Thank You, Lynn!
Lynn, I saw this comment you made over at
Faith’s blog. You said:
Here's a few thought towards these chicks who have been reading these blogs for years, yet are constantly going around the blogosphere bleating about the evils of BWE:
Some of those 'empowerment' ladies are constantly berating BWE, yet using a lot of those beauty tips Khadija would post on Fridays
Some of those ladies are over there, purchasing and using Evia's vetting series, not to mention the free advice she gives liberally, and still berating BWE.
Some of them have read Faith's inspirational quotations, using them as a guide in real life, and guess what! Still berating BWE.
I bet just about everyone of these so called "I have concern for the next generation" chicks has tried one of Faith's healthy recipes, using cinnamon to counteract high blood pressure, bought the book joynousnerd has to grow their hair, tried P90X after Khadija blogged about it, utilized one or more of the dating websites linked to BWE websites, and/or developed additional streams of income....all the while insisting BWE is all about “worshipping white men!”
Some of those ladies use the new vocabulary Halima has thoughtfully and accurately supplied (hellooo, virulent racio-misogny, anyone), when describing bw/bgs unique stituation, and yep; still berating BWE. (Thank you so much Halima for one the crowning achievements of BWE!)
Some of them are commenting on Sarah's latest posting about lewd actions of young bgs and how they are not being trained to do better,.....and still berating BWE.
Some of them are busy getting a free education by utilizing the free educational internet links and courses, the free motivational links and courses, links to little known, uplifting entertainment by going to non mainstream media forums depicting bw in a healthy way, everything 'old skool' BWE has provided so generously to any bw with the gumption to use it!.…...and still berating BWE!
They will insist upon their dying breath they cannot get behind BWE. All the while benefitting in at least one area in their lives from the information! Poisoning the well for the next generation. Way to show concern for our daughters. Well, I'm insisting BWE is life-saving, life-enhancing, uplifting, and a true blessing for bw/bgs.
Lynn, I hear you. And I truly appreciate how you showed reciprocity by standing up in the middle of a hostile crowd at What About Our Daughters to support the movement that (overall) has supported you and other Black women. THANK YOU, and may God bless you.

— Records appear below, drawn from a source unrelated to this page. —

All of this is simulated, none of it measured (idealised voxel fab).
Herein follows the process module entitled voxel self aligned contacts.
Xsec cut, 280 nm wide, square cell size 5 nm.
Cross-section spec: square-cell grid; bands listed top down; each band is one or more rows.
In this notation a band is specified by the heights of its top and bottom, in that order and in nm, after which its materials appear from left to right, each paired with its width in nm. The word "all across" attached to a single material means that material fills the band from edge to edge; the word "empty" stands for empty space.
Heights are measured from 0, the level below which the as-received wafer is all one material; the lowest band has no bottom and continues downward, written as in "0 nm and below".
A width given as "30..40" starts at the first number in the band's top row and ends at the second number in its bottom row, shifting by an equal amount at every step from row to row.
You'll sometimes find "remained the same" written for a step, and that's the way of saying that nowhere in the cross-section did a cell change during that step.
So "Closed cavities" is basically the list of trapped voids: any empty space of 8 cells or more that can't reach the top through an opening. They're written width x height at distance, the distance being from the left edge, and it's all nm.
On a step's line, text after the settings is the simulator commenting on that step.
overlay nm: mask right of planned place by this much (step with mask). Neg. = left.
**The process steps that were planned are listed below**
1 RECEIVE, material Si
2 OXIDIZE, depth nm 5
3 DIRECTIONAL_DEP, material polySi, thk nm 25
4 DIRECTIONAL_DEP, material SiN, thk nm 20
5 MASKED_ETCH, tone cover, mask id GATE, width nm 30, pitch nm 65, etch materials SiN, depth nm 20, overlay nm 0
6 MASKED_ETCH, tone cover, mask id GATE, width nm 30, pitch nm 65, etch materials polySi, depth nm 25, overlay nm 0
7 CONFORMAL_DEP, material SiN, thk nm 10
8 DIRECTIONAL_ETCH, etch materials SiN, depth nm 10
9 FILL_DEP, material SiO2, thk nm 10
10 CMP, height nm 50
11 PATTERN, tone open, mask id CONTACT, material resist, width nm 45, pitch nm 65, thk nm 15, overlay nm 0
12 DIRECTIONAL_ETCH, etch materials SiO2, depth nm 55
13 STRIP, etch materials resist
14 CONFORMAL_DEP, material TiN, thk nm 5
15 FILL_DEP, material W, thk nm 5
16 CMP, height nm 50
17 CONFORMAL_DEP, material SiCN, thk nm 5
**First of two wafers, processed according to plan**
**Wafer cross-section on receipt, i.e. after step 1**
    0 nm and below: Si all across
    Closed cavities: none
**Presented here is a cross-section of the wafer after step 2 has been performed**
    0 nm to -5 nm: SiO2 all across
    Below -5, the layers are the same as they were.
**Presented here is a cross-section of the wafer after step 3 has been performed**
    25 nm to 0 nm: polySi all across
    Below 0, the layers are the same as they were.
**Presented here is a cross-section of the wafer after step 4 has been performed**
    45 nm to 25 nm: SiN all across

Human Frailties, Mixed Motives And Victory For Those Few Who Dare
Please understand that the vast majority of African-Americans (AAs) are incapable of giving reciprocal support to any Black person or Black-led movement that supports them. It’s very similar to Black consumer dynamics. The vast majority of Black consumers are incapable of responding appropriately to
any Black-owned business.
Here’s why: Because most AAs have deeply embedded slave programming on top of the everyday collection of human frailties shared by all humans. Most AAs have been successfully programmed to sabotage anything that could possibly enhance or save their lives. Most AAs will take any and everything and twist it around into something destructive. AAs take new ideas and superimpose their same old, dysfunctional thought patterns onto the new idea. In the end, the new idea become merely a new slogan that’s used to justify the same old dysfunctional behavior.
This is why AAs have turned every past solution into a new catastrophe. There are almost endless examples of this. We collectively did the “bait and switch” with many past solutions. We took desegregation and turned it into a pretext for engaging in a permanent, undeclared boycott against all Black-owned businesses (with the partial and dwindling exception of barbershops and hair salons).
We took the language of multiculturalism and turned it into a pretext for maintaining our racial self-hatred and internal colorism. And there’s usually a sophisticated and fundamentally dishonest discourse surrounding each “bait and switch” episode. All of this leads to sincere people being confused about these events, and about what’s driving these events.
So, instead of talking in code, I’ll try to say some things the plain way.
It’s good to be as compassionate as possible (
without enabling self-destructive behaviors), and keep human frailties―including our own―in mind.
This post at
What About Our Daughters served as a tacit invitation for everybody who’s ever had some type of personal grudge or gripe against various BWE bloggers (and some BF-IRR bloggers) to come and vent.
The post conflated several separate issues into one. Basically, the post did a “bait and switch.” It took legitimate objections that have been raised about opportunists trying to hijack the BWE social justice movement and used these objections as a pretext for encouraging African-American women to rally around “fat acceptance” ideology. Despite the growing numbers of African-American women who are dying early from obesity-related ailments.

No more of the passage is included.